Solicitor fabricated court order to hide lack of progress with case


SDT: Strike-off approved

A solicitor who fabricated a court order to hide his lack of progress with a case – as well as an email purporting to seek enforcement of it – has been struck off.

Albert Bargery admitted also misleading his then employer about the Solicitors Regulation Authority’s (SRA) investigation into his conduct.

The Solicitors Disciplinary Tribunal last week approved an agreement between the SRA and Mr Bargery that he be struck off.

The 38-year-old qualified in 2014 and was working for Aylesbury firm Parrott & Coales when he acted for ‘Client A’ in a claim worth about £3,000.

The SRA recorded that, by May 2018, Client A was concerned with the slow progress of the matter and told Mr Bargery in a phone call that he would go to court himself to seek an update. Mr Bargery replied that he had secured an order from the court.

Client A went to the firm’s offices to pick up the order in person and Mr Bargery handed him what appeared to be an order for £3,075 issued by the County Court Money Claims Court.

For the next few months, Client A repeatedly contacted Mr Bargery about when the monies would be paid. He again went to the firm’s offices at the end of September, and Mr Bargery gave him a copy of an email that showed he was chasing Client A’s solicitors for payment.

He left the firm on 21 December 2018. The new solicitor running the case told Client A that the documents were not on the firm’s file.

The firm tried to rectify the issues caused by Mr Bagley, securing judgment for Client A. However, the defendant successfully applied to set it aside on the ground that the claim had not been properly brought to his attention. Client A represented himself at the hearing and was ordered to pay the costs of the case.

In January 2019, Mr Bargery began working as a solicitor at Real Employment Law Advice. In June 2020, the SRA informed the firm of its investigation.

Mr Bargery initially told the firm that he was unaware of the substance of the allegations and a month later said he had complied with the SRA’s request for information.

Some weeks later, Mr Bargery was unwell, which prompted the firm’s managing director to access his emails. She saw the email exchange with the SRA, which showed he had misled her in both respects.

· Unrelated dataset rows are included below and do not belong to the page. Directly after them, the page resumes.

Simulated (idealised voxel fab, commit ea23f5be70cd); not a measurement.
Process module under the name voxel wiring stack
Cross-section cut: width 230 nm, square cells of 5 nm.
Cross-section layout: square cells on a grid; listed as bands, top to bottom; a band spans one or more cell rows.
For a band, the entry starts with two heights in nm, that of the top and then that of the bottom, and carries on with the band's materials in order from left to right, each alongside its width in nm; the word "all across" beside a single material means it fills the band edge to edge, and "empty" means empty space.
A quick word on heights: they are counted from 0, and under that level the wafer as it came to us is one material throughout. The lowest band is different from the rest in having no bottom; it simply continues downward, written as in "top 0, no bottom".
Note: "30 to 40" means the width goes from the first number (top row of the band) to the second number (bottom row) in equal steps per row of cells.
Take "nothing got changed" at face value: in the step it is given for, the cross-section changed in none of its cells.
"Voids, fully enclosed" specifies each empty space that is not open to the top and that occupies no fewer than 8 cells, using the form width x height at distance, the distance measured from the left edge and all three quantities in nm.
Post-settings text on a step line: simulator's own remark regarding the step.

In a meeting a few days later, Mr Bargery still denied being provided with the alleged forged documents and continued to deny any wrongdoing. He resigned after the meeting.

But before the SDT Mr Bargery admitted all the allegations against him, saying he was trying to cover up the lack of progress he had made with the matter, and agreed that he should be struck off.

He also agreed to pay costs of £10,000.